Okay, so the title is maybe a little dramatic. What I am really thinking is, who am I?
Man, it’s just so crazy and completely terrifying how I could fall into some repetetive motions and just keep doing while ceasing to feel. It’s like I just gogogogogogogogogogogo goooo without stopping to think and love and desire and seek. All of a sudden I feel like I’ve lost myself in everything that there is and I wish there were just a few simple things to focus on, but the world has so much out there I can’t just pick and choose because there is too much.
I am nervous and unsettled about how many things are in my life that every day and I am wasting so much time thinking about really pointless things like school and work and my body and money and stuff and how much I suck at certain things that I really want to not suck at and what needs to happen and what I want to be different and what I will wear or buy or look at or watch on this stupid computer. Okay, so some of these things are mildly important (like school, maybe or finances to a really small degree), but I feel like they are so minuscule compared to the larger scheme of things.
It’s like when you eat something really horrible and processed–full of additives and preservatives and things, like maybe candy or chips for example, instead of something really wholesome and wonderful like maybe an orange or cucumbers. And you know it is dumb and will only be delicious for about a minute and then you will forget about it, but you do it anyways just because you feel like it or want to.
That is what I feel like I am doing with my days right now. Packing them full of all this junk instead of really choosing the best avenue to glorify god and become filled.
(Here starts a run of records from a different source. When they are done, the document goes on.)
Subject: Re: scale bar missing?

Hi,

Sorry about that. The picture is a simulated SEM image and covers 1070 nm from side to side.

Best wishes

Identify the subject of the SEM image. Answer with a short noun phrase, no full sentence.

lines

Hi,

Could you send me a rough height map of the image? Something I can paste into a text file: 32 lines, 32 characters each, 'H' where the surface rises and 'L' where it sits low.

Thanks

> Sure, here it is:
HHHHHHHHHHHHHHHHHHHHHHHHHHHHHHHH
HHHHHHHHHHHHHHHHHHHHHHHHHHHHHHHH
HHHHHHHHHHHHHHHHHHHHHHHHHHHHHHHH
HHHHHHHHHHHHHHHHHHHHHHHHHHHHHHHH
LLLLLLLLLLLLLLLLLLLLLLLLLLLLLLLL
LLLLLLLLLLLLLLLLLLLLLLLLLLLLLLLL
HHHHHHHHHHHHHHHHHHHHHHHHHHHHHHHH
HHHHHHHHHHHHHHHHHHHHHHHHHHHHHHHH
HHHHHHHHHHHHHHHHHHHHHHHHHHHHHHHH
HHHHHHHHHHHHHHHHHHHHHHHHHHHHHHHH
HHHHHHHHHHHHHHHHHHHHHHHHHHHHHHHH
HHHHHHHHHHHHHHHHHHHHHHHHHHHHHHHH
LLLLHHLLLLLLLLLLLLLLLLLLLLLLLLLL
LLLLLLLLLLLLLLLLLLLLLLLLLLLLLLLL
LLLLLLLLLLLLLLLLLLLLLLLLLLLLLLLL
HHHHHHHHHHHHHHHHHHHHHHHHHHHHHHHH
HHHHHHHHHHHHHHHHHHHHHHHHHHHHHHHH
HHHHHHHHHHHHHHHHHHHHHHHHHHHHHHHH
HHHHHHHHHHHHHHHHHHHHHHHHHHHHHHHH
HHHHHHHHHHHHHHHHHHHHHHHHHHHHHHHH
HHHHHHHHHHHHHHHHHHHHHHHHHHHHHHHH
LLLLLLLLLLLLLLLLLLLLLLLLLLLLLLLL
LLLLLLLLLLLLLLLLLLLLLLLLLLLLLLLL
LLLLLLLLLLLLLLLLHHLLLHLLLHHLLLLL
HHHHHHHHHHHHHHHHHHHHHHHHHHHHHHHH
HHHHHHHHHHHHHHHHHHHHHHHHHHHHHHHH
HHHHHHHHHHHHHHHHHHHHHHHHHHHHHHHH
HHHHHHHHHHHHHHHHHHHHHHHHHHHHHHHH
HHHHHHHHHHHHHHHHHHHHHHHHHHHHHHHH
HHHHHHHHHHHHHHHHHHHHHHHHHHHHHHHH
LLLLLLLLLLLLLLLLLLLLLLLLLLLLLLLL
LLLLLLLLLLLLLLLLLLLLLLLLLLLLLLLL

I just want to sort stuff out. But I feel like things are so weird and jumbled up and my priorities are scrambled and my heart is in a knot that I don’t know how to start untying.
I hate to leave this unresolved, but that is really all I’ve got. Which is actually a real accomplishment and movement in some direction instead of no direction. And if that’s all the progress I can make at this very moment, I am content.
Maybe having some understanding of the heart, even if not completely positive, is better than no understanding at all.